REFUSAL TO MAKE APPROPRIATE ADMISSIONS – RULE 57.01(1)(g)
[121] In due course, it may be established through the litigation that certain disputed events, (e.g., concerning instructions that may or may not have been given by Mr Andersson, and the receipt or non-receipt of executed share transfer documentation), in turn relevant to the need for evidence from lawyers at Siskinds LLP, should have been admitted by one side or the other.
[122] However, at this stage of the proceedings, I am unable to say this was a relevant factor or consideration in the determination of an appropriate cost award in relation to the motion.
ANY OTHER MATTER RELEVANT TO COSTS – RULE 57.01(1)(i)
[123] The only “other” relevant matter identified in the parties’ respective cost submissions was the impact (if any) of the settlement offer served by the defendants, which I already have addressed.
Conclusion
[124] It has been said many times, and in many ways, that discretionary cost determinations are far from an exact science.
[125] Again, the overall goal is to award costs in an amount that is fair and reasonable in relation to a particular proceeding or step in a proceeding, having examined various factors such as those outlined in Rule 57.01.
[126] Having regard to all the circumstances of this particular case, including the various countervailing considerations explored in detail above, and the overriding principle of reasonableness, I think justice will be served if my discretion is exercised so as to award Mr Kamran his costs of the motion, fixed in the all-inclusive amount of $17,000.00.
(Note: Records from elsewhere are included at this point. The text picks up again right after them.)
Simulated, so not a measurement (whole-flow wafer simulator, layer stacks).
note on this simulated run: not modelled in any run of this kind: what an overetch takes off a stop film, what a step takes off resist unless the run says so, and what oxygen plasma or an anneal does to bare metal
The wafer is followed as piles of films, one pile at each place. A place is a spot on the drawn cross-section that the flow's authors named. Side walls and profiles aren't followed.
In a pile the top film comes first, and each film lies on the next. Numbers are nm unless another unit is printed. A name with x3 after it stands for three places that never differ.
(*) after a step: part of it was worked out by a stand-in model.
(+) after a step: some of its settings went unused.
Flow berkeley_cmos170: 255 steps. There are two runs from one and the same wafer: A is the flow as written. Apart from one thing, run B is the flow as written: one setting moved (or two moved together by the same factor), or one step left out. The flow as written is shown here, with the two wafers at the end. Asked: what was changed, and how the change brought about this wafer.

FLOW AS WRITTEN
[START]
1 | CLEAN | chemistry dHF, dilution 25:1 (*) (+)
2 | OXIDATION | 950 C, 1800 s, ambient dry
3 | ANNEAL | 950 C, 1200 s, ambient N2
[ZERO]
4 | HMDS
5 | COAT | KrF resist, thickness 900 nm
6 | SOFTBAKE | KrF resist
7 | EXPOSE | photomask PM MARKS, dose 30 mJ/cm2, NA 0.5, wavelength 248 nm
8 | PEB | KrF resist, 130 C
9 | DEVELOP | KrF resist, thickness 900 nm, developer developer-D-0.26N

[127] An order shall go accordingly.
“Justice I.F. Leach” Justice I.F. Leach
Date: August 22, 2018
[1] As noted in my substantive decision, Ms Aquino holds at least one share in LEO Canada Inc., even on the theory of the case advanced to date by the plaintiffs. Of course, if the theory advanced by the defendants ultimately is accepted, then Mr Kamran and Ms Aquino are really the majority shareholders in LEO Canada. That would compound the injustice of making all shareholders of the corporation effectively contribute to payment of costs awarded against the corporation for formally opposing this particular motion.